From: Richard Sandiford <richard.sandiford@arm.com>
To: Andrew Pinski <quic_apinski@quicinc.com>
Cc: <gcc-patches@gcc.gnu.org>
Subject: Ping: [PATCHv3] aarch64/expr: Use ccmp when the outer expression is used twice [PR100942]
Date: Mon, 22 Jan 2024 13:24:01 +0000 [thread overview]
Message-ID: <mptle8hqz66.fsf_-_@arm.com> (raw)
In-Reply-To: <mptjzoespp0.fsf@arm.com> (Richard Sandiford's message of "Fri, 12 Jan 2024 12:26:19 +0000")

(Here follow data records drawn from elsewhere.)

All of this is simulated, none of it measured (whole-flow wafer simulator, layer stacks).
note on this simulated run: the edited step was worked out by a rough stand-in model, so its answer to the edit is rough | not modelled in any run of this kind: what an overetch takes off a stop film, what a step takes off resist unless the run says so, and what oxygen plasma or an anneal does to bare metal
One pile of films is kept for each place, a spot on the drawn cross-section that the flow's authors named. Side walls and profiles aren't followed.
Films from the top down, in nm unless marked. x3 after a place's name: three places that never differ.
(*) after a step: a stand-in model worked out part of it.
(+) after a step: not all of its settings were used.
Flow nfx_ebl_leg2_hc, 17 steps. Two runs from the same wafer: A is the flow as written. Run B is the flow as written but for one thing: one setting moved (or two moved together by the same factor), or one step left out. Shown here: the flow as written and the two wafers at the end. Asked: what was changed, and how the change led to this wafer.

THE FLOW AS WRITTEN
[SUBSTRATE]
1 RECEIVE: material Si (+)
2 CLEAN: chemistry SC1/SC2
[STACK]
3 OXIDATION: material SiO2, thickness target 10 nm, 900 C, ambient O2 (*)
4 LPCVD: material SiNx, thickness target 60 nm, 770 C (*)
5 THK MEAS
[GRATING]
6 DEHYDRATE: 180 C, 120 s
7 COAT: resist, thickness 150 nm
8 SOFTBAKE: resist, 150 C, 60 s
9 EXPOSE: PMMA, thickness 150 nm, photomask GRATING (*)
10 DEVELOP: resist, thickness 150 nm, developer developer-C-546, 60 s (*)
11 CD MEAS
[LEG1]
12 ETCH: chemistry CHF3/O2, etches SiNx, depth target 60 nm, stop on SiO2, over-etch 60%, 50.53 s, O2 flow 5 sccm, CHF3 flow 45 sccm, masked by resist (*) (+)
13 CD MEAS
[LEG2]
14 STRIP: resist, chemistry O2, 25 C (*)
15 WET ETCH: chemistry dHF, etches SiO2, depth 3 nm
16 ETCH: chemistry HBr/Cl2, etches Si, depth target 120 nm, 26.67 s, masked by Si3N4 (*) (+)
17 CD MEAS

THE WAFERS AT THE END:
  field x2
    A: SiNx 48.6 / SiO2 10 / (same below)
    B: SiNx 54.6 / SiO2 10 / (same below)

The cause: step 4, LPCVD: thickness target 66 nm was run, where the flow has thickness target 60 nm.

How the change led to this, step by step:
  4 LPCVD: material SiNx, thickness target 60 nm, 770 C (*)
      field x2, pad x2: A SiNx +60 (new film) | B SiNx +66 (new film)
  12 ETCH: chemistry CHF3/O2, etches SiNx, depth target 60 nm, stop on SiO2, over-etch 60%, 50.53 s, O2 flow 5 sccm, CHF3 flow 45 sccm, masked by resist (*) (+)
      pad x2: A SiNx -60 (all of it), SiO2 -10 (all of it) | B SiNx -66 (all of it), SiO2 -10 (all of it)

Ping for the expr/cfgexpand bits
Richard Sandiford <richard.sandiford@arm.com> writes:
> Andrew Pinski <quic_apinski@quicinc.com> writes:
>> Ccmp is not used if the result of the and/ior is used by both
>> a GIMPLE_COND and a GIMPLE_ASSIGN. This improves the code generation
>> here by using ccmp in this case.
>> Two changes is required, first we need to allow the outer statement's
>> result be used more than once.
>> The second change is that during the expansion of the gimple, we need
>> to try using ccmp. This is needed because we don't use expand the ssa
>> name of the lhs but rather expand directly from the gimple.
>>
>> A small note on the ccmp_4.c testcase, we should be able to get slightly
>> better than with this patch but it is one extra instruction compared to
>> before.
>>
>> Diff from v1:
>> * v2: Split out expand_gimple_assign_ssa so the we only need to handle
>> promotion once. Add ccmp_5.c testcase which was suggested. Change comment
>> on ccmp_candidate_p.
>
> I meant more that we should split out the gassign handling in
> expand_expr_real_1, since we're effectively making cfgexpand follow
> it more closely. What do you think about the attached version?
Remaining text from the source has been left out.